It's almost like Cougar got possessed by the spirit of Junkyard.
I think I need a shower.
I don't need to know the business of hundreds of people I don't really know.
The problem there isn't the medium, it's a lack of quality control on the part of the user.
I have friends of the opposite sex, so does my wife. I have never seen it as an issue.
I cycle with one of my wifes friends as her husband doesn't like cycling. I go running with my mates wife as her husband hates running.
I have 2 or 3 female work colleagues that I see outside of work as I enjoy their company.
So far, I have managed not to sleep with any of them 😯
It's amazing that all these blokes with limited social skills actually think that any women who was unlucky enough to find themselves in a social, one on one situation with them would want to be "nailed".
Tubby middle aged MTBers do not make a good catch.
[quote=stumpy01 ]I've always found just as much to talk about with women as men - I've never been into football, so the default male pub talk of 'did you see the game last night.....?' would pass me by anyhow....
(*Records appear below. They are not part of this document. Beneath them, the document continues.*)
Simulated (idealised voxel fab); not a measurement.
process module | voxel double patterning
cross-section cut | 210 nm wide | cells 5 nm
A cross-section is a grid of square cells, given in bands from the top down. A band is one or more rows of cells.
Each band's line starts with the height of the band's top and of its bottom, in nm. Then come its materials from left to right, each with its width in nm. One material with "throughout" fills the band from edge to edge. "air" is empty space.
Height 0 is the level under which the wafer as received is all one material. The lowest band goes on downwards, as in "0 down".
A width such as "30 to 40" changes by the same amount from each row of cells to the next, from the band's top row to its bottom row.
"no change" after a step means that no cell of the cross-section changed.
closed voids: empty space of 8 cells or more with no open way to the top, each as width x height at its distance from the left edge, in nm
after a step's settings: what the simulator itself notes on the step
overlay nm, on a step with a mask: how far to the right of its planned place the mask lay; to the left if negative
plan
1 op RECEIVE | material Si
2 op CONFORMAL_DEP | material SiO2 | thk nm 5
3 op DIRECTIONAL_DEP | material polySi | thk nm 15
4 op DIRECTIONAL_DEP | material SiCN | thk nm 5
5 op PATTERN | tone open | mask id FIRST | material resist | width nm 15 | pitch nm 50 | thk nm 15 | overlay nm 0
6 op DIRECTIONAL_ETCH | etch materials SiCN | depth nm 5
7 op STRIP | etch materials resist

+1 - maybe it's blokey blokes who do just talk about stuff like that who feel no need for female friends (though I've news for you, some women also like talking about footy). Then again it's not a topic which comes up in conversation with any chaps I know, I guess those I get on with aren't into that either.
[quote=hooli ]So far, I have [s]managed not[/s] not managed to sleep with any of them
😉
maybe it's blokey blokes who do just talk about stuff like that
indeed...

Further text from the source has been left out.